Tawakkol Karman: Nobody’s Pawn

TKThe lady speaks her mind and would appreciate an opportunity to do so without getting harassed – or silenced – in the process. Tawakkol Karman, who shared the 2011 Nobel Peace Prize with two Liberian peace activists, is one of the many faces that marked the Arab Spring. Though the popular movement may have fizzled out, it did leave an indelible imprint behind.

Mrs Karman steadfastly refuses to be classified or boxed-in. Though an active member of Al-Islah – the Yemeni branch of the Muslim Brotherhood – she declines to speak on behalf of the party and, pointedly, does not endorse its more extreme positions. She also opposes any kind of Islam-inspired revolution: “The ousting of President Ali Abdullah Saleh in 2012 was not meant to solve political issues. The aim was to address societal problems.”
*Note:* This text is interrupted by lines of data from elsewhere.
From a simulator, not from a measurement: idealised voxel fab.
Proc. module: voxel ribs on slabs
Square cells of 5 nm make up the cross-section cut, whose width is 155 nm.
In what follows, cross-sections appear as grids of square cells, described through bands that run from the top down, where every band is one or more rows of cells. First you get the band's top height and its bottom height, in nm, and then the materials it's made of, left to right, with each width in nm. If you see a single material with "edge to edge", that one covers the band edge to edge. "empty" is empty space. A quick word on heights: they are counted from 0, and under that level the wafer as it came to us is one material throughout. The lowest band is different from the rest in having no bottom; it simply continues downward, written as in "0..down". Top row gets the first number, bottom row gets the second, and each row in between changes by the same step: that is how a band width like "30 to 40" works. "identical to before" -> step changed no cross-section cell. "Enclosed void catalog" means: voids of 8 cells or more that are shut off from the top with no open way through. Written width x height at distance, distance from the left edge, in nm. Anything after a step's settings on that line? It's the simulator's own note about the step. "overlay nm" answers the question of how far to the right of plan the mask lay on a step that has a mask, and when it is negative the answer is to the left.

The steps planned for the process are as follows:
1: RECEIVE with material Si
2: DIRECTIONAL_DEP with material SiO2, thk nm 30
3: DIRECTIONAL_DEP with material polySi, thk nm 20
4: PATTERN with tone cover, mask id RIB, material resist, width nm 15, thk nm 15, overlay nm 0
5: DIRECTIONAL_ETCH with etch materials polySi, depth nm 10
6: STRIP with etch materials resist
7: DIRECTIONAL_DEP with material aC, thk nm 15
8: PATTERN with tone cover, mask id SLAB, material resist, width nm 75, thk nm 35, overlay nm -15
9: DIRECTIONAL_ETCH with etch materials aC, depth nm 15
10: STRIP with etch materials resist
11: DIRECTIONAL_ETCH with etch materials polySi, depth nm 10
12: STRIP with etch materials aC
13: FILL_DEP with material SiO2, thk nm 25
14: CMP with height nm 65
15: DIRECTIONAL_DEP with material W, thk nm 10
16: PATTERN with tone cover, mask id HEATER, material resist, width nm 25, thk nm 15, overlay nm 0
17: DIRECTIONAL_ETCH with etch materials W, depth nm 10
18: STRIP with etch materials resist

Bringing a whiff of pragmatism to Yemen’s often tumultuous political scene, Mrs Karman deplores the continued interventions by a host of foreign powers that destabilise the country and do little or nothing to address the plight its population. She has repeatedly called on the US government to end its drone strikes, arguing that the policy not only violates Yemeni sovereignty and international law, but also swells the ranks of terrorist groups such as Al-Qaeda.

Mrs Karman has devoted much of her energy to furthering the cause of Arab women in Yemen and elsewhere. She has drawn worldwide attention to the malnutrition suffered by many Yemeni girls, as boys are habitually awarded priority access to whatever little food may be on the table, and is an advocate for a ban on child marriages.

She shed the traditional niqab and now sports colourful hijabs instead, arguing that Yemeni women should stop seeing and feeling themselves as part of the problem, and dare become part of the solution: “We have been marginalised for far too long and need not ask anybody’s permission to stand up and become active members of society.”

More recently, Mrs Karman has accused disgraced former President Saleh of being in cahoots with the Iran-backed Houthi (Ansar Allah) rebels who have long dominated the northern governorates and last February forced the constitutional government of President Abd Rabbuh Mansour Hadi to vacate the capital Sana’a and move to Aden in the south of the country.

When the insurgents marched south in hot pursuit, President Hadi had to flee the country by sea. Egypt and neighbouring Saudi Arabia, already annoyed by the Shi’ite presence along its southern border, unleashed yet another storm on the Arab Peninsula; building up an intervention force and sending in bombers to rain destruction from the sky.

Recent developments have thus confirmed Mrs Karman’s worst fears: domestic strife, fuelled by outside interest, denies Yemen society the opportunity to set a national agenda suited to its aspirations. “Injustice is exploding while opportunities for a good life are coming to an end.”

Leading the Women Journalists without Chains group, Mrs Karman continues to rally against the violation of her country. She recently asked the Emir of Qatar, Sheikh Tamim bin Hamad Al Thani, for help in setting up an independent radio and television station for Yemen to enable a new generation of female reporters to receive training and offer a counterweight to male-dominated official media outlets.

After meeting Turkish Foreign Minister Mevlut Cavusoglu in Ankara just days after the start of the Egypt / Saudi offensive against the Houthi rebels, Mrs Karman delivered a passionate plea for help, stating that the Yemeni people deserve deliverance from the Shi’ite militias that have overrun the country. “While I encourage the Houthi to remain active as a political party, they cannot be allowed to hijack the nation.”